Most Asian markets fell Wednesday amid investor concerns about the euro zone’s debt burden to worsen global economic downturn.

Japan's Nikkei Stock Average fell 0.37 percent or 32.54 points to 8825.19. Among major losers were Panasonic Corp (4.10 percent), NEC Corp (2.68 percent) and Sony Corp (2.68 percent).

South Korea’s KOSPI Composite Index declined 0.37 percent or 6.71 points to 1822.74. Shares of Samsung Electronics Co Ltd fell 1.33 percent and shares of Hyundai Motor Co declined 1.10 percent.

India's BSE Sensex fell 0.36 percent or 64.25 points to 17554.10. Major losers were Sesa Goa (0.87 percent), ICICI Bank (0.66 percent) and Lanco Infratech Ltd (0.63 percent).

The Chinese Shanghai Composite marginally rose 0.06 percent or 1.36 points to 2165.80. Hong Kong's Hang Seng declined 0.28 percent or 53.40 points to 19342.96. Major losers were China Construction Bank Corp (2.36 percent) and Agricultural Bank of China Ltd (0.99 percent).

Investors are worried about the debt burden in the euro zone, although the ten-year government bond yields in Spain dropped back by around 30 bps on Tuesday. But the measures announced at the euro zone finance ministers’ meeting in Brussels to support the country do not seem to change the view of market players that Spain will require a full sovereign bailout in the fairly near future.

Investors feel that the disbursement of funds to recapitalize Spain’s banks by the end of this month may not be enough as there are doubts whether the full support package will be sufficient to restore the Spanish banking system to health.
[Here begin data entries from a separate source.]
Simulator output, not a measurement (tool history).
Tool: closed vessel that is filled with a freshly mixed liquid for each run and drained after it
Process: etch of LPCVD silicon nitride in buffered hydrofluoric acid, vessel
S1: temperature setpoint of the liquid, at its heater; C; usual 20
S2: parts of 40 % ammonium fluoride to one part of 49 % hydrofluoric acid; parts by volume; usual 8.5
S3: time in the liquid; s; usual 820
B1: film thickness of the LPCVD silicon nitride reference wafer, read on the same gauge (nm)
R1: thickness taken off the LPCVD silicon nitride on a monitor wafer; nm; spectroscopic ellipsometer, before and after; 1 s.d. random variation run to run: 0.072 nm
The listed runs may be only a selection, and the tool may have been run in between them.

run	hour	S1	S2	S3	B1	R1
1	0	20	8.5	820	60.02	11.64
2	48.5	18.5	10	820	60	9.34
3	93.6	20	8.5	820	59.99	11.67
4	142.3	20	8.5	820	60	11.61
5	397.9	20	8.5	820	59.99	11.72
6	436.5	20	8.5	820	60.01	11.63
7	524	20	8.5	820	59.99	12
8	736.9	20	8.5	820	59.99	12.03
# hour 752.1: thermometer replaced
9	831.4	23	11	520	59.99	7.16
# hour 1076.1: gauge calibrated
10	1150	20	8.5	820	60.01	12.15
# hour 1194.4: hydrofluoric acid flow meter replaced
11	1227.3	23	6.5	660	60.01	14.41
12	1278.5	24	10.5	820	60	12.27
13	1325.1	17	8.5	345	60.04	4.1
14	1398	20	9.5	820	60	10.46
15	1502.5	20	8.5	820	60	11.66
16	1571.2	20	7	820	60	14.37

Market participants are also worried about uncertainties over the recapitalization plan, with discussions starting only in September on whether the European Stability Mechanism (ESM) can recapitalize banks directly in the future rather than the money being offered via the Spanish government.

“It appears unlikely that the ESM has sufficient firepower to neutralize both market concerns over Spain’s own precarious position and further likely contagion effects from the continued problems of other countries like Greece,” said Jonathan Loynes, Chief European Economist at Capital Economics.